The same is true of Alexandro Jodorowsky’s EL TOPO and THE HOLY MOUNTAIN, and Juan Lopez Moctezuma’s MANSION OF MADNESS, all of which benefited immeasurably from Corkidi’s visuals. The desert-set EL TOPO in particular bears Corkidi’s fingerprints in its impeccably visualized surreal set pieces that directly foreshadow his self-directed features. Corkidi’s work on THE HOLY MOUNTAIN, alas, was apparently marred by friction with Jodorowsky, who claims that Corkidi “was a nice person when we made EL TOPO…then when we made THE HOLY MOUNTAIN he was very difficult to control,” and alleges Corkidi even tried to “sabotage” the film. As for THE MANSION OF MADNESS, Corkidi’s bold cinematography was integral to that film’s overpowering aura of surreal insanity.
Of Corkidi’s self-directed features, Jodorowsky has claimed they were all directly inspired by EL TOPO, and dismissed them as “boring.” I’m not entirely sure I agree with the first statement, as Corkidi clearly had a style and point of view that were very much his own (although at least one of his films does owe a sizeable debt to Jodorowsky), yet on the second Jodorowsky is entirely correct, as boring is one thing the following films indisputably are.
Quite simply, the film is a bore. Virtually every scene is allowed to drag on far longer than is necessary, regardless of how uneventful those scenes may be (watching a servant woman endlessly circle a dinner table doling out soup is about as interesting as it sounds), and there’s little in the way of a cogent narrative to hold it all together. The film is crammed with striking surreal touches (telepathic puppets, an elaborate religious procession in the middle of a parched desert), but they feel gratuitous. Yet the cinematography, accomplished by Corkidi himself, is stunning.
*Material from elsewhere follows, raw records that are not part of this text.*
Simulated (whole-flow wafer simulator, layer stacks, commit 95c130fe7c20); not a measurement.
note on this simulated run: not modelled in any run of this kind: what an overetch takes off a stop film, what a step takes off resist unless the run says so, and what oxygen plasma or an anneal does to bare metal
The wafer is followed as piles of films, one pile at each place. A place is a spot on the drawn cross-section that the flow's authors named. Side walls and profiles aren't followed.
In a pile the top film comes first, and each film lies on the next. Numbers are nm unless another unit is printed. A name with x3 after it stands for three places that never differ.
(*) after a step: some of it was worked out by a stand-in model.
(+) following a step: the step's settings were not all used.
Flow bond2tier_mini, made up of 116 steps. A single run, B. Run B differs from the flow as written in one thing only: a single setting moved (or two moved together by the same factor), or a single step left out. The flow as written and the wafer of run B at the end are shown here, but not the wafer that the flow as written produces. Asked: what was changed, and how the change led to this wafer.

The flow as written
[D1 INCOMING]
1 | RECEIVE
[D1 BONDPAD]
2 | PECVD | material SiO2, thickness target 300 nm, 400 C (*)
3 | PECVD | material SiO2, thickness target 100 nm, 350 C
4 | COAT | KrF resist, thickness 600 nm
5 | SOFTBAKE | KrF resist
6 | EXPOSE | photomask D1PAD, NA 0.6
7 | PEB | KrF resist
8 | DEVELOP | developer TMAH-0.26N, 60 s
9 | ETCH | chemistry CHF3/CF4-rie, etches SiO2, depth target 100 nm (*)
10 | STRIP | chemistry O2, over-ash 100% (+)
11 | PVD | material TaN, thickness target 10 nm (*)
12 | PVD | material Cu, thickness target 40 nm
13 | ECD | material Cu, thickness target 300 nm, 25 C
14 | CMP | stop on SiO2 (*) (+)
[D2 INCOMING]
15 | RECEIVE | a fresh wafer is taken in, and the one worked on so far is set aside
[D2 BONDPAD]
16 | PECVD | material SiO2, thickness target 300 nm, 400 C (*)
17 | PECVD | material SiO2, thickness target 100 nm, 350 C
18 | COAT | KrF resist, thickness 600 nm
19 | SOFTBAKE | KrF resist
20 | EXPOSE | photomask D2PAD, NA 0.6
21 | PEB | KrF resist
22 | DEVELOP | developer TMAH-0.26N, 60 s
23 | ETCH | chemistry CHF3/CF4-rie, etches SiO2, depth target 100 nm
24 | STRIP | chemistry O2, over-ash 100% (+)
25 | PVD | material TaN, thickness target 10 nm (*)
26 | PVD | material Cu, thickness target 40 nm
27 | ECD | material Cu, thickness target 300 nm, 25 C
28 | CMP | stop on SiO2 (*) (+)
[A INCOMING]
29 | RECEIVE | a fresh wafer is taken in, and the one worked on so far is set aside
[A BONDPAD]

Corkidi evidently had EL TOPO in mind, even though the film was allegedly based on a Mexican folk tale. Also, the surrealism usually so integral to Corkidi’s style has been toned down here, leaving us with an impressively photographed but quite tedious effort.
Most of the remainder of Corkidi’s filmography consists of TV documentaries and a handful of little-seen features (including 1984’s long-banned FIGURAS DE LA PASION, 1992’s RULFO AETERNUM and 2010’s EL MAESTRO PRODIGIOSO). Currently entering his ninth decade and evidently retired, Corkidi can be viewed as one the greatest cinematographers Mexico has produced. His skills as a director, alas, aren’t in the same league!